Two Great Recipes to get you through the Holidays!
Who doesn’t need a new cookie idea for that next cookie swap, or a delicious dessert to take somewhere or give someone? Who isn’t looking for a great way to have those little hands help out with the cookie decorating??? Well, with these two easy recipes, help is at hand. First, the super easy Eggnog Pound Cake made by adding a little eggnog to a box mix! Once cooled, that pound cake becomes the base for delicious elegant Petit Fours and the leftover scraps? Why not make some cake bites! Everything comes together with a delicious chocolate ganache that can be drizzled over your cake, is a pool of chocolate to coat your petit fours in, and that delicious coating for your cake bites. Want to do it one better? The leftover ganache can be chilled and then formed into chocolate truffles! Still looking for more reasons to love this now? These confections can be frozen for about 2 months… think, Valentines Day!
Recipe: Eggnog Pound Cake
Makes 4 small mini loafs or 1 large loaf
Ingredients
1 box (16-ounce) pound cake mix
1/2 teaspoon freshly grated nutmeg
1 1/8 cups eggnog
2 tablespoons bourbon
1 teaspoon orange zest
2 large eggs
1/2 teaspoon vanilla extract
Preparation
Preheat oven to 350°. Lightly spray a large or 4 mini loaf pans with a baking non-stick spray. Using an electric mixer beat all ingredients together at low speed for 30 seconds. Increase speed to medium and beat 2 minutes. Pour batter into prepared pan(s).

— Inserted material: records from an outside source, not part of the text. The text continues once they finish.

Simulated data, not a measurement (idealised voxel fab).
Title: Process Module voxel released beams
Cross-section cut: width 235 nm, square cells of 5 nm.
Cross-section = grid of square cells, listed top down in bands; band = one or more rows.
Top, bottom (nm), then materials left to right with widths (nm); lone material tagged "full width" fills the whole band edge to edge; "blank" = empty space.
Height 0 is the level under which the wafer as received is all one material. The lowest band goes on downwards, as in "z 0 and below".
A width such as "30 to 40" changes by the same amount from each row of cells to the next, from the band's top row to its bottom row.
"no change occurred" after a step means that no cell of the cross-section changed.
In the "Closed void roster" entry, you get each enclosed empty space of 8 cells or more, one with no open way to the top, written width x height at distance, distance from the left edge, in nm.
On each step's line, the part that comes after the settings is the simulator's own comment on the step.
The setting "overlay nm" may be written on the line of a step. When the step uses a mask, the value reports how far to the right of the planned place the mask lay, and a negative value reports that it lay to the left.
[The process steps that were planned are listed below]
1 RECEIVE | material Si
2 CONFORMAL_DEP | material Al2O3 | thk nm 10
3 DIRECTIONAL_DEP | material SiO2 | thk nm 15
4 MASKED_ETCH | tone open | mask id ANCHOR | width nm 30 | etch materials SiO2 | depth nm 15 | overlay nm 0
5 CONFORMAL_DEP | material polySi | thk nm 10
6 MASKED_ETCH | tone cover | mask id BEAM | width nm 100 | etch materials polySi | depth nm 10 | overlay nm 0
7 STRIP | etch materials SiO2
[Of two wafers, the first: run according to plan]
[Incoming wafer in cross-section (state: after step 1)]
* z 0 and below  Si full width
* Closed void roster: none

Bake at 350° for 1 hour and 5 minutes for a large loaf pan or 45 minutes for the mini pans, or until a cake tester comes out clean. Cool in pan on a wire rack 10 minutes. Remove from pan to wire rack, and cool completely (at least 1 hour).
Slice and serve, dusted with Confectioner’s sugar
VARIATIONS:
Make a petit four: Cut pound cake into 1-inch x 1-inch cubes, slice horizontally in thirds, ice each third with vanilla icing, then dip or glaze in ganache and decorate; let harden at room temperature for at least 4 hours or in the refrigerator for about 1 hour.
Recipe: Chocolate Ganache
In ganache recipes, the proportions of chocolate to cream vary depending on whether it will be a coating, filling, or truffle. This recipe is a standard 1-to-1 ratio of chocolate to cream, which is good for a glaze for a cake or pie. It will never harden, but will become firm. When firm, you can whip it with an electric mixer and use as a filling for pastry or roll into truffles.
Some uses:
CUT THE AMOUNT OF CREAM IN RECIPE and keep ganache over simmering water. Use as a candy coating/outer shell for Petit Fours, or other confections.
COOL GANACHE TO ROOM TEMP and beat with electric mixer to a frosting-like consistency, but don’t refrigerate or it gets crusty and hard.
COOL GANACHE TO ROOM TEMP OR REFRIGERATE AND REMIX, shape into truffles roll in nuts or powdered cocoa.
Ingredients
1/2 cup semisweet chocolate morsels
1/2 cup dark chocolate morsels
1/2- to 1- cup heavy cream (depending on intended use)
1 tablespoon unsalted butter, at room temperature
1 teaspoon instant espresso granules
Preparation
Place chocolate in a medium heatproof bowl and add heavy cream, butter and espresso granules. Set over a saucepan of simmering water and whisk until the chocolate is melted and glossy and fluid. If desired whisk in additional heavy cream to desired consistency.
Turn off heat before using (though I recommend to keep the ganache fluid and easy to use that you keep the bowl set over the water).
VARIATION
Make cake-pops: Use leftover trimmings from the Petit Fours to make cake bites (also known as cake pops). Combine the trimmings with store bought icing (add a tablespoon at a time and really mix the trimmings up, adding only as much icing as needed to moisten and fully combine the cake trimmings. Roll mixture into balls and place on a waxed-paper lined sheet. Place in freezer about 2 hours, then dip in ganache to coat.